Angie Schmitt
Streetsblog

Jobs Up Yet Driving Down in Seattle

Has added 60,000 downtown jobs, yet solo commuters declined 9%. Can Milwaukee learn from this?

By , Streetsblog - Feb 22nd, 2018 12:08 pm
Transit, biking, and walking -- not car commuting -- are absorbing job growth in downtown Seattle. Graphic: Commute Seattle

Transit, biking, and walking — not car commuting — are absorbing job growth in downtown Seattle. Graphic: Commute Seattle

From 2010 to 2017, downtown Seattle added 60,000 jobs. Over the same time period, the number of solo car commuters into the city’s central business district dropped by 4,500, or 9 percent, according to a new report from Commute Seattle.

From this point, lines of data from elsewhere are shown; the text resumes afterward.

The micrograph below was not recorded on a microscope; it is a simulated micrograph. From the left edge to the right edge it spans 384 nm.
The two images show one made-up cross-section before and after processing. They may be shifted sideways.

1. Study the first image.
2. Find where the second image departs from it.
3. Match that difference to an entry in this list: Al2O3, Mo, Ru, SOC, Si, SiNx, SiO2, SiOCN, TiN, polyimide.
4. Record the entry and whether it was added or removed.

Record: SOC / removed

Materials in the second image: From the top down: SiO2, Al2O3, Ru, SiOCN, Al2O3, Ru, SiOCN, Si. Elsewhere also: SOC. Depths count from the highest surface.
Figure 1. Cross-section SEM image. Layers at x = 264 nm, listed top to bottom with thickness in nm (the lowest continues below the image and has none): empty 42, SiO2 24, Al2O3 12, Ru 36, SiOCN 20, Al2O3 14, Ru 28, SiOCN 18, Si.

The city was able to absorb the employment boom without setting off a traffic explosion thanks mainly to a dramatic increase in transit ridership.

The number of transit commuters getting to work downtown has increased by 41,500 in the last seven years, a 48 percent increase. About half of all trips into downtown Seattle at rush hour are now made by bus or rail. Solo drivers account for just a quarter of downtown commuters.

“Ride share” includes people who commute via vanpool and carpool. Graphic: Commute Seattle

“Ride share” includes people who commute via vanpool and carpool. Graphic: Commute Seattle

Seattle’s remarkable performance was driven by major investments in transit. Since 2014, Seattle and King County have increased overall transit service 13 percent, fueled by strong support at the ballot box.

With three new Link light rail stations — including two that connect the University of Washington to downtown — the system is carrying 35,000 additional weekday trips since 2015, nearly doubling ridership. Those expansions were part of transit funding packages voters approved in 1996 and 2008.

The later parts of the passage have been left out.